Many accounting procedures are based on allocations. Cost allocations can be made over several time periods or within a single time period. For example: in financial accounting, a building’s cost is allocated through depreciation charges over its useful or service life. This process is necessary to fulfill the matching principle. In cost accounting, production overhead costs are allocated within a period through the use of predictors or cost drivers to products or services. This process reflects application of the cost principle, which requires that all production or acquisition costs attach to the units produced, services rendered, or units purchased.

 

Overhead costs are allocated to cost objects for three reasons:

(1) to determine a full cost of the cost object.

(2) to motivate the manager in charge of the cost object to manage it efficiently. 

(3) to compare alternative courses of action for management planning, controlling, and decision making.

 

The first reason relates to financial statement valuations. Under generally accepted accounting principles (GAAP), “full cost” must include allocated production overhead. In contrast, the assignment of non-factory overhead costs to products is not normally allowed under GAAP. The other two reasons for overhead allocations are related to internal purposes and, thus, no hard-and-fast rules apply to the overhead allocation process.

Regardless of why overhead costs are allocated, the method and basis of the allocation process should be rational and systematic so that the resulting information is useful for product costing and managerial purposes. Traditionally, the information generated for satisfying the “full cost” objective was also used for the second and third objectives. However, because the first purpose is externally focused and the others are internally focused, different methods can be used to provide different costs for different needs.

 

Predetermined Overhead Rates

In an actual cost system, actual direct material and direct labor costs are accumulated in Work in Process Inventory as the costs are incurred. “Actual Production Overhead Costs are accumulated separately in an Overhead Control account and are assigned to Work in Process Inventory at the end of a period or at completion of production.

The use of an actual cost system is generally considered to be less than desirable because all production overhead information must be available before any cost allocation can be made to products or services. For example, the cost of products and services produced in May could not be calculated until the May electricity bill is received in June.

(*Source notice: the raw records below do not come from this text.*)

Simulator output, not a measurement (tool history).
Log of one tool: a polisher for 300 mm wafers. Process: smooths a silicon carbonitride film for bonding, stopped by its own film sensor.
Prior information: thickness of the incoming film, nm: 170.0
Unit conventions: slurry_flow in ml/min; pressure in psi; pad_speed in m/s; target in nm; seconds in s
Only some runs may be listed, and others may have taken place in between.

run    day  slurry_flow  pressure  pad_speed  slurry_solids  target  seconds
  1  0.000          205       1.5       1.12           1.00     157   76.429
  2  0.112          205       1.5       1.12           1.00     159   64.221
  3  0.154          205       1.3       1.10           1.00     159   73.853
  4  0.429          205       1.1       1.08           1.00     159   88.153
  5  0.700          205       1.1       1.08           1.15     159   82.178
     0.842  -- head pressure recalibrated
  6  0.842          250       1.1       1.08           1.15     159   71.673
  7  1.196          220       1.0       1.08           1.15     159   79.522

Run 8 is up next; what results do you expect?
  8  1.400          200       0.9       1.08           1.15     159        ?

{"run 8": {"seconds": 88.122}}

An alternative to an actual cost system is a normal cost system“, which uses actual direct material and direct labor costs and a predetermined overhead (OH) rate or rates. A predetermined overhead rate (or overhead application rate) is a budgeted and constant charge per unit of activity that is used to assign overhead cost from an Overhead Control account to Work in Process Inventory for the period’s production or services.

 

Three primary reasons exist for using predetermined overhead rates in product costing:

First, a predetermined Overhead rate allows overhead to be assigned during the period to the goods produced or services rendered. Thus, a predetermined overhead rate improves the timeliness (though it reduces the precision) of information.

Second, predetermined overhead rates compensate for fluctuations in actual overhead costs that are unrelated to activity. Overhead may vary monthly because of seasonal or calendar factors. For example, factory utility costs may be highest in the summer. If monthly productions were constant and actual overhead were assigned to production, the increase in utilities would cause product cost per unit to be higher in the summer than in the rest of the year. If a company produced 3,000 units of its sole product in each of the months of April and July but utilities were $600 in April and $900 in July, then the average actual utilities cost per unit for April would be $0.20 ($600 : 3,000 units) and $0.30 ($900 : 3,000) in July. Although one such cost difference may not be significant, numerous differences of this type could cause a large distortion in unit cost.

Third, predetermined overhead rates overcome the problem of fluctuations in activity levels that have no impact on actual fixed overhead costs. Even if total production overhead were the same for each period, changes in activity would cause a per-unit change in cost because of the fixed cost element of overhead.

For Example: If a company incurred $600 utilities cost in each of October and November but produced 3,750 units of product in October and 3,000 units of product in November, its average actual unit cost for utilities would be $0.16 ($600 : 3,750 units) in October but $0.20 ($600 : 3,000 units) in November. Although one such overhead cost difference caused by fluctuation in production activity may not be significant, numerous differences of this type could cause a large distortion in unit cost. Use of an annual, predetermined overhead rate would overcome the variations demonstrated by the examples above through application of a uniform rate of overhead to all units produced throughout the year.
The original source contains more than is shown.